The US Navy’s newest expeditionary fast transport (EPF) vessel, the future USNS Carson City (EPF 7), has completed acceptance trials during an underway period in the Gulf of Mexico.

During the trials, the navy’s Board of Inspection and Survey (INSURV) remained on-board the vessel to examine and evaluate the ship’s performance.

The trial included a range of tests that were conducted both dockside and underway in order to evaluate the operational readiness of the vessel prior to its delivery to the US Navy.

"Acceptance trials is a major step towards delivering Carson City to the navy."

The vessel is made to undergo such thorough testing to ensure the delivery of a functional, safe and capable naval vessel.

Program Executive Office strategic and theatre sealift programme manager captain Henry Stevens said: "Acceptance trials is a major step towards delivering Carson City to the navy.

"The ship performed very well at acceptance trials, which is a great reflection of the hard work of our contractor and government team’s commitment to delivering quality ships."

The future USNS Carson city is the seventh of the ten EPFs, formerly known as joint high-speed vessels (JHSV), being built by Austal under a $1.6bn US Navy block-buy contract.

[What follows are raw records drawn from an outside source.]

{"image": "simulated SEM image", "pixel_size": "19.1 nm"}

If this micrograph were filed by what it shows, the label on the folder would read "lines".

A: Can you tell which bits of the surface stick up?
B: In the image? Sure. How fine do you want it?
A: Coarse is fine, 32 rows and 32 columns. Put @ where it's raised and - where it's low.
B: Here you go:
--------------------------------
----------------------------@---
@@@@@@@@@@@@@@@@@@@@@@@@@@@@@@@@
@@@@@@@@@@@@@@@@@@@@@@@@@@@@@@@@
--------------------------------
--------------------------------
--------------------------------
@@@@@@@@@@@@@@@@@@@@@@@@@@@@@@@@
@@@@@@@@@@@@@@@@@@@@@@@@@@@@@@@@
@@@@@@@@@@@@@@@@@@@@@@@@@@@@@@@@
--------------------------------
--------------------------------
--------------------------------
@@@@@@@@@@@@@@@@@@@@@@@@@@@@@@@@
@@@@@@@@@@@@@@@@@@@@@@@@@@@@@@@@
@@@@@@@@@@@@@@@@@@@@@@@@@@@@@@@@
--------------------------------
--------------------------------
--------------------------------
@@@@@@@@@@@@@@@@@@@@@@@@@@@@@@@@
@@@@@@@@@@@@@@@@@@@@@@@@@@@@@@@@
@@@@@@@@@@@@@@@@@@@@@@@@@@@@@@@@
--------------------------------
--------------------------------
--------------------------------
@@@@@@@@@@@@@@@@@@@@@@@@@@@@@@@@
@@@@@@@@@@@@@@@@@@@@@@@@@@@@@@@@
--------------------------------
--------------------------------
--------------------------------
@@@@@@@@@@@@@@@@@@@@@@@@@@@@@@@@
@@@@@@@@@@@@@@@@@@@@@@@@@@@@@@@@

The 338ft-long shallow draft aluminium catamaran vessel is a non-combatant vessel, which is designed to deliver high volume, speed and flexibility in its operation.

It can be deployed to engage in a range of missions such as manoeuvring and sustainment, relief operations in small or damaged ports, and logistics support for quick transport.

USS Carson City is outfitted with a flight deck to support day and night aircraft launch and recovery operations and features an airline-style seating for 312 embarked forces with fixed berthing for 104.